I don't think there's anything intrinsically wrong with the idea of national self-determination -- that is to say, the idea that the nations of the world are real insofar as there are groups of people with different languages and cultures, and that those groups have the right to form sovereign nation-states (eg the French Republic) or to join with other nations to form sovereign multinational states (eg the United States) as they so choose, and that all nations should respect one-another's equal right to autonomy and self-determination.
What
is wrong, I think, is when someone takes
that definition of nationalism -- national self-determination -- and transforms it into a belief in the inherent superiority of one's own nation and of the right of one's own nation to dominate, subjugate, or exterminate other nations. What is also wrong is when one takes the essential idea of national self-determination and uses it as an excuse to engage in discrimination, legal or otherwise, against members of a different nation (nation in the sense of culture) that may reside within a nation-state's borders. The French nation has a right to establish a French state, but the French Republic has an obligation to treat non-French within its borders equally -- with the same rights to citizenship, civil rights, civil liberties, and basic human decency and treatment as any Frenchman.
In other words, I believe in national self-determination. I do not believe in national discrimination.
Having said all this, I also think that if the nations of the world are serious about wanting peace, then they will gradually learn to forge amongst themselves a unified human identity -- a new nationalism for a new nation: Humanity as a single nation, a single overriding cultural grouping to which all over groupings will be seen to belong, as equals and partners, not as rivals for power.

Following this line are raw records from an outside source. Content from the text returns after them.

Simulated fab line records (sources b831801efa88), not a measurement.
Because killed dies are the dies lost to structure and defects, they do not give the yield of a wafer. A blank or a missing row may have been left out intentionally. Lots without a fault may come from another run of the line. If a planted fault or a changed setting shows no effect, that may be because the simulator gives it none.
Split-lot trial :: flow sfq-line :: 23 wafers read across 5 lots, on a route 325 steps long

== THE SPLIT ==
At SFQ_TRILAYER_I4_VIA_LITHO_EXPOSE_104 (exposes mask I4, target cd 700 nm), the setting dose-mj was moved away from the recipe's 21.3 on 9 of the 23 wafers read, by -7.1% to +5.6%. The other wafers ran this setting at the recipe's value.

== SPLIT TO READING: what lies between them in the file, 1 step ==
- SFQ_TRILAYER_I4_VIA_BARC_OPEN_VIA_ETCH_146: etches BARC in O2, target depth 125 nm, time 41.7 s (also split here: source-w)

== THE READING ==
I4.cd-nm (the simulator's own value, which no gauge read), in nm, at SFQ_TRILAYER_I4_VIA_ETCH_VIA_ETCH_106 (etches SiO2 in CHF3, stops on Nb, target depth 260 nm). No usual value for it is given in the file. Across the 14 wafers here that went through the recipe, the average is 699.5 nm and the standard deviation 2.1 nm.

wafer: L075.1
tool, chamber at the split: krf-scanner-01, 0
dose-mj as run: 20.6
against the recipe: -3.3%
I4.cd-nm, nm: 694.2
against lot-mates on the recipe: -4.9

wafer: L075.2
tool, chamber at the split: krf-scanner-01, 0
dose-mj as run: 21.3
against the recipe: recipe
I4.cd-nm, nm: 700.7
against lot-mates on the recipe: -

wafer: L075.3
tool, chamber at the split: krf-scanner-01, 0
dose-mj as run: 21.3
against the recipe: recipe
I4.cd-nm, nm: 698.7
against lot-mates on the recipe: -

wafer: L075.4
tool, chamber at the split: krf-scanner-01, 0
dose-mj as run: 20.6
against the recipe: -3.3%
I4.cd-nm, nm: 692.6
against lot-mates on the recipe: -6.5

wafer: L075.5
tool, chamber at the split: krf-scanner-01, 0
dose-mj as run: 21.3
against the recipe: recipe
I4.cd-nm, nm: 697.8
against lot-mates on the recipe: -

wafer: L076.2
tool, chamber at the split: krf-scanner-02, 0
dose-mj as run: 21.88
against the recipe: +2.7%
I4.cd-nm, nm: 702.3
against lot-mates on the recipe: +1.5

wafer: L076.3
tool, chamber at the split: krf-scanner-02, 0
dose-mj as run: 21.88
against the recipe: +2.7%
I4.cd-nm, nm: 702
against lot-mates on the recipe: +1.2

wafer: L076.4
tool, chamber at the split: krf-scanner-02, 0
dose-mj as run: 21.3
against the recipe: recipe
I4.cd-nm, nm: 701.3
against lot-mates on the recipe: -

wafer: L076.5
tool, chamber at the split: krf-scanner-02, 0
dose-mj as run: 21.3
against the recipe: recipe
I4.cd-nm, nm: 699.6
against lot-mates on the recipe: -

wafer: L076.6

Anyway, I suppose in one respect I'm a nationalist insofar as I believe in national self-determination, but I'm not a nationalist insofar as I don't believe in the superiority of any nation over any other nation, nor in the right of nations to dominate or discriminate.
All that I think of as being quite separate from the question of patriotism, which I see as love of one's state. But I think being a patriot means recognizing when your state is doing something wrong.
It's like family. You love them, but part of loving them in a mature, adult way is recognizing when they're doing something wrong and need someone to tell them to stop.